Forbes: Details on Reverse Mortgage for Purchase

The Home Equity Conversion Mortgage (HECM) for Purchase program was initially designed in such a way so that a previously more complicated process involving two mortgage transactions could be simplified, according to Dr. Wade Pfau, professor of retirement income at the American College of Financial Services, in a new piece at Forbes.

“The government saw enough people using a costlier and more complicated two-step process — obtaining a traditional mortgage to purchase the home and then using a reverse mortgage to pay off the first one — that it sought to simplify the process and costs,” Pfau writes. “The HECM for Purchase program allows fewer distribution needs from the investment portfolio, because a greater portion of the home’s cost can be financed by the reverse mortgage, which does not require payments until the loan balance becomes due.”

HECM for Purchase is versatile enough that it can be leveraged by retirees who seek to either downsize or upsize their home. For those retirees who wish to use it for downsizing, using HECM for Purchase could allow more assets from the sale of the previous home to be freed up for other purposes, Pfau says.

For those upsizing, and who have the financial means to “manage this sustainably and responsibly,” a HECM for Purchase transaction could allow a borrower to finance the purchase of a more expensive home due to the relative difficulty of obtaining a traditional mortgage later in life.

By using HECM for Purchase to obtain a new home, one of the biggest advantages for seniors is that they can do so without having to shoulder a traditional mortgage payment.

“In terms of coordinating the use of debt for housing, not having to make a monthly mortgage payment reduces the household’s fixed costs and provides potential relief of any need to spend down investments,” Pfau says. “The HECM for Purchase option can be analyzed relative to paying outright for the home with other assets or opening a fifteen-year mortgage if still feasible.”

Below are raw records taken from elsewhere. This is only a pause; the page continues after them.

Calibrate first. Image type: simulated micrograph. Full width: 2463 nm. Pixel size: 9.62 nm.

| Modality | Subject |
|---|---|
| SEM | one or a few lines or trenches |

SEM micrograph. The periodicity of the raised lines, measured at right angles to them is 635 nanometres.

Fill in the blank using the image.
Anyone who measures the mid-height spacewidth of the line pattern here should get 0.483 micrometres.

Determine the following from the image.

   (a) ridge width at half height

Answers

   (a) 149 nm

Also included are six different strategies that Pfau details can illustrate the potentially effective use of HECM for Purchase:

  1. Use it to, “cover as much of the home cost as allowed, and pay cash for the remainder.” Though there’s no additional availability for a line of credit with this tactic, Pfau notes.
  2. Cover as much of the home cost as is allowed, and pay cash for the remaining balance. “But subsequently, for years when markets provided positive returns, make a voluntary repayment equal to the traditional mortgage payment, but skip these payments after down-market years,” he says. The resulting line of credit will be bolstered, and can cover the retirement-spending goal if the investment portfolio is depleted by a down market.
  3. “Open a 3.5 percent fixed-rate, fifteen-year conventional mortgage with 20 percent down; open the HECM only as a last resort (if the investment portfolio depletes),” Pfau says.
  4. “Pay cash for the home; open the HECM only as last resort (if the investment portfolio depletes).”
  5. “Open a 3.5 percent fixed-rate, fifteen-year conventional mortgage with 20 percent down. Open a HECM line of credit for later use once the fifteen-year mortgage has been fully repaid.”
  6. “Pay cash for the home and (immediately) open a HECM line of credit on the home to use for retirement spending if/when the investment portfolio depletes.”